Checking uniform integrability of random series

Question

Let $(X_n)_{n\geq 1}$ be a sequence of iid random variables such that $\mathbb{E}[X_n]=0$ and $\operatorname{\mathbb{V}ar}[X_n]=\sigma^2<\infty$, define $$ Y_n = \frac{X_1+\dots+X_n}{\sqrt{n}}$$
and show that $\{Y_n; n\geq1\}$ is uniformly integrable colection.

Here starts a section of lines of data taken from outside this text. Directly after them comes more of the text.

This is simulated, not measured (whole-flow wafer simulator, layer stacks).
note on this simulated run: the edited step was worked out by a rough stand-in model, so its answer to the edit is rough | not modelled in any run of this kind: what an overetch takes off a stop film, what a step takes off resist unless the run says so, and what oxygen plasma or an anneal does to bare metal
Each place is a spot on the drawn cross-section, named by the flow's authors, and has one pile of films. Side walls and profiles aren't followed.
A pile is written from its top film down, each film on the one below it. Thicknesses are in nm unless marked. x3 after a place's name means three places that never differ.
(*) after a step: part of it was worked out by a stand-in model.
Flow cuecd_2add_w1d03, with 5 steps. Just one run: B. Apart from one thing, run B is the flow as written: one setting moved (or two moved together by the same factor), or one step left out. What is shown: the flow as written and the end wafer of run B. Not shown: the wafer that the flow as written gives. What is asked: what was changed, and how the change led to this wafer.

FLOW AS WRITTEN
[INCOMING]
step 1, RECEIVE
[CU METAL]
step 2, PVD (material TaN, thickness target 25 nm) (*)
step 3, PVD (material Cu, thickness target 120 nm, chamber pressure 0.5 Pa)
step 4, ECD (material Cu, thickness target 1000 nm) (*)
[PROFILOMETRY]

My question is related to this one, main answer points that the following strategy is a valid proof, however there aren't any details, so I would like to check if the following proof I wrote is indeed correct.

Notice that

\begin{align}
\sup_{n\geq1} \mathbb{E}[|Y_n|^2] &= \sup_{n\geq1} [|(X_1+\dots+X_n)n^{-1/2}|^2]\\
&= \sup_{n\geq1} n^{-1}\mathbb{E}[|(X_1+\dots+X_n)|^2] \\
&=\sup_{n\geq1} n^{-1}\mathbb{E}\left[\sum_{i=1}^n X_i^2 + 2\sum_{1\leq k < j \leq n}X_kX_j\right] \\
&=\sup_{n\geq1} n^{-1}\mathbb{E}\left[\sum_{i=1}^n X_i^2\right] \\
&=\sup_{n\geq1} n^{-1} n\sigma^2 \\&
= \sigma^2 <\infty
\end{align}
and as we know that $\varphi:x\to|x|^2$ is a test function for UI as $\lim_{x\to+\infty}\phi(x)/x=+\infty$, it follows that $\sup_{n\geq 1}\mathbb{E}[\varphi(|X_n|)] = \sigma^2 <\infty$ for all $n\geq1$ implies that $\{Y_n;n\geq 1\}$ is uniformly integrable.

Answer 1

Your proof that $\mathbb E\left[Y_n\right]$ can be bounded independently of $n$ and that a sequence which is bounded in $\mathbb L^2$ is uniformly integrable is correct.